Rahila Gupta is a freelance journalist, writer and activist. She is a longstanding member of the management committee of Southall Black Sisters and chair of the Nihal Armstrong Trust. With Kiranjit Ahluwalia she wrote 'Provoked', the story of a battered woman who killed her violent husband and co-wrote the screenplay based on the book and released as a film in 2007. Her last book, 'Enslaved', on immigration controls, was published in 2007.
Lucy Kirkwood is an East London born playwright. She was Resident Playwright at Clean Break for two years, during which time she developed and wrote it felt empty when the heart went at first but it is alright now, for which she was the joint winner of the Wolff Whiting award, and was nominated for the Evening Standard’s Most Promising Playwright Award and the Susan Smith Blackburn Award. Previous productions include Tinderbox (Bush Theatre 2008), Hedda (Gate Theatre 2008), Bloody Wimmin (Tricycle Theatre’s ‘Women, Power and Politics’ season 2010), as well as short plays for the Sticking Place’s 'Terror' season and the RSC.
Alice currently works in the Private Debt Group at Ares Capital Europe analysing investment opportunities in integrated private debt and non-control equity financing solutions to the middle market. Alice previously worked at Investec for three years, having joined their Capital Markets Graduate Programme in September 2008. Alice was involved in a number of Social Responsibility projects with Investec, including tutor work at Morpeth School in Bow.

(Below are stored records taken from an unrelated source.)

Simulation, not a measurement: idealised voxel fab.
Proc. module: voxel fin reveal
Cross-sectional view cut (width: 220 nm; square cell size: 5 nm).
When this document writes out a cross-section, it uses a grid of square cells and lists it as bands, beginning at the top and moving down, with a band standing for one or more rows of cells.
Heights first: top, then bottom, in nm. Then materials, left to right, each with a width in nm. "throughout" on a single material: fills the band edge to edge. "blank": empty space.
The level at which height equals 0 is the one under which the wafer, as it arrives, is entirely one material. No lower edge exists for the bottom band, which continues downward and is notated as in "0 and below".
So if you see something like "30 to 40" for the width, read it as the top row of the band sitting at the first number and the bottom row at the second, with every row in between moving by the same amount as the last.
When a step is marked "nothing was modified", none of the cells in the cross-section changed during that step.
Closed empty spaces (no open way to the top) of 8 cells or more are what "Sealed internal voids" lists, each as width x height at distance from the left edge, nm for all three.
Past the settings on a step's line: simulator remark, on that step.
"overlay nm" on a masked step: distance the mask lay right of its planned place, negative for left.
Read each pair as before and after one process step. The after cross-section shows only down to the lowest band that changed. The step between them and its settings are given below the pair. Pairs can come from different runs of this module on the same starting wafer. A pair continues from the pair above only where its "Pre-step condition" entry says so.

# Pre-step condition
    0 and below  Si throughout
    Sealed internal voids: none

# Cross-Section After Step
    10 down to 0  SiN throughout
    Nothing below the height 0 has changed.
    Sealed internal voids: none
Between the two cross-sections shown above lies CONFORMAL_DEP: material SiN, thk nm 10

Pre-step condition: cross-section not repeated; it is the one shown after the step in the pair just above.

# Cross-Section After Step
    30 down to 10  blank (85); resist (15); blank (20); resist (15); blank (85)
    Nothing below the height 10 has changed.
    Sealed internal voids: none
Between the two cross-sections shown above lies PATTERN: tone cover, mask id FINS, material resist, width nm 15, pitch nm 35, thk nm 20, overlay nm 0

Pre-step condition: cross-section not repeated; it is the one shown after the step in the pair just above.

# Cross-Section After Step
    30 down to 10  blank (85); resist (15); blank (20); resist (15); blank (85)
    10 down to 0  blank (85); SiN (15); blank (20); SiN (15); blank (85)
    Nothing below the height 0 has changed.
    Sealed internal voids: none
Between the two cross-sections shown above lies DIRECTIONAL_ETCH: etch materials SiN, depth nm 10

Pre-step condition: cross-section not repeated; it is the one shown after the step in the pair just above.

Sonali Naik is a barrister specialising in immigration and asylum law and practises from Garden Court Chambers, a well-known group at the forefront of human rights work. She has worked in this field for almost twenty years. Her work is mainly legal aid and she represents those who are at the margins of society. She was the Chair of the Joint Council for the Welfare of Immigrants (JCWI) campaigning for fairer immigration policies and the Chair of Tower Hamlets Law Centre, a local community organisation.
Susan Royce is a chartered accountant who specialises in working with clients across the cultural sector to develop and implement ambitious programmes for change. From 1991 to 2000 she specialised in corporate recovery work with PricewaterhouseCoopers. In 2000 she established her own cultural consulting practice. She is Treasurer of the Egypt Exploration Society and a fellow of the Royal Society of Arts.